We are all familiar with polarities, or chronic tensions, wicked problems, or paradoxes typically inside our organizations. You might experience it via the classic centralized versus decentralized polarity / tension, or a detailed versus ad hoc approach to planning, or even at an interpersonal level when someone speaks with candour versus blunt talk.

At the heart of polarity management is the understanding that polarities are interconnected sets of values that come in a pair (Joy and Seriousness; Joy and Sorrow; Joy and Grieving, for example). We tend to only focus on one pole, or the “desirable” value because that’s what we’re aiming for but because we neglect the upsides of the other value pair we inadvertently end up creating the downsides of the overly emphasized values which can cause the energy in that system to compensate and balance. For example, if we love a decentralized approach because of all its benefits like agility but ignore the upsides/benefits of a centralized approach (efficiency, standardization) we may find ourselves noticing that the decentralization has produced undesirable results and costs and may want a bit more of the centralized approach.

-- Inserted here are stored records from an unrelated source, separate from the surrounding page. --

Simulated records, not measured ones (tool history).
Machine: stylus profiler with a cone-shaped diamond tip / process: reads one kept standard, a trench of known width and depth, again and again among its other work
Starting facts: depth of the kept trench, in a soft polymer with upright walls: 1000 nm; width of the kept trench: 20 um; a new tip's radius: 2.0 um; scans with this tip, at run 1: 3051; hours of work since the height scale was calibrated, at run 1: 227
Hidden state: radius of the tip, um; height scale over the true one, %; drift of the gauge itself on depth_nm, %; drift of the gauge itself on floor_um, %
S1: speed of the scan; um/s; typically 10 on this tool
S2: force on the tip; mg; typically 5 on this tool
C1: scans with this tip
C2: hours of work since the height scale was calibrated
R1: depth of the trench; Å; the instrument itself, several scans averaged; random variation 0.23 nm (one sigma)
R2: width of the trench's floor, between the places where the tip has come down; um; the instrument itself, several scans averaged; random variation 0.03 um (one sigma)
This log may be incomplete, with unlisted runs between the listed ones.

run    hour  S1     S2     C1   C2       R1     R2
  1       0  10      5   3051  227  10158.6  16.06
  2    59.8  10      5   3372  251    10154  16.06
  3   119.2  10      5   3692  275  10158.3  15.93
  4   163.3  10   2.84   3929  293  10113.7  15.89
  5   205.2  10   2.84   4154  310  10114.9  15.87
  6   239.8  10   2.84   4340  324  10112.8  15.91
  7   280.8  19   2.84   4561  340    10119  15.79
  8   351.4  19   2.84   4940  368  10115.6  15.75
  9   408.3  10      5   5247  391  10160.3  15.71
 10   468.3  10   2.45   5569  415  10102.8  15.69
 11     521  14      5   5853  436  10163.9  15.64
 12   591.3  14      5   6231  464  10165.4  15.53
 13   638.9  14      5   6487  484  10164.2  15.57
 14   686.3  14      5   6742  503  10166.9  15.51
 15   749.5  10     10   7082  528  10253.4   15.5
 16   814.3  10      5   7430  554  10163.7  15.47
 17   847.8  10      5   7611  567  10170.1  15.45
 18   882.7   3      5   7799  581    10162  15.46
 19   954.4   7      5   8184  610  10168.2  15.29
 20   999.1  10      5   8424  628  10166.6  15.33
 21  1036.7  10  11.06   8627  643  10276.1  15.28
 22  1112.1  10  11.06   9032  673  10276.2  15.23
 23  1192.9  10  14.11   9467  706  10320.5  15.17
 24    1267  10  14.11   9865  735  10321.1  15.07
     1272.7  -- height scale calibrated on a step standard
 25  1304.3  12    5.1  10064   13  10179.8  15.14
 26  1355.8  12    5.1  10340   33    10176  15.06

Said differently, when we only identify the value itself without identifying its pair we set ourselves up for its absence because we are always trying to have a “YES” or “AND” situation of dynamic balance, of harvesting the good stuff while staving off the downsides of each value. So that means that an individual or team must first:

  • Look within to identify that which is core to their identity (values)
  • Identify its pair
  • Identify the downsides of both values
  • Identify early indicators that we are overly emphasizing one value or pair at the expense of the other.

Polarities are always about power. They’re always about energy. Energy always moves through systems, it’s unavoidable, unsolvable, unstoppable, and indestructible. We sit in it, it’s available to us. You have to intentionally empower both poles or support the power of both poles. Holding power and sharing power are a fundamental pair and you can see it between dictatorships and democracies, or between parties. An election is essentially a way to see if it’s time to shift the energy of self-governance.

Some classic polarities:

  • Taking care of yourself and sharing
  • Spending and savings
  • Challenge and support
  • Confidence and humility
  • Data driven decisions and Instinct and experience driven decisions

Strategies employed by organizations to manage polarities more effectively

  • Framing: both – and (versus either – or)
  • Differentiating: it’s NOT about compromising and trade-offs (you want to be clear what you’re trying to create from both poles)
  • Integrating: both poles serve on another and the whole

Here’s a polarity map, a handy little tool that helps groups articulate the up and downsides of interconnected values pairs. By doing so, you can be as conscious about what “good looks like” and “what bad looks like” along with some simple techniques for continuously generating more of the “good stuff” as well as early indicators (heads-up!!) that the “bad stuff” might be sneaking in. When we are consciously managing the tensions between our poles via dialogue and reflection as a group we are being adaptable as leaders and a team. The polarity’s upsides and downsides are always just concepts; it’s the meaning making that people do within a decision context (budgeting, making decision trade-offs, dealing with unanticipated impacts, etc) that this model becomes especially helpful because it’s helping people manage the particular value (the part) against the larger whole of your desired culture and brand.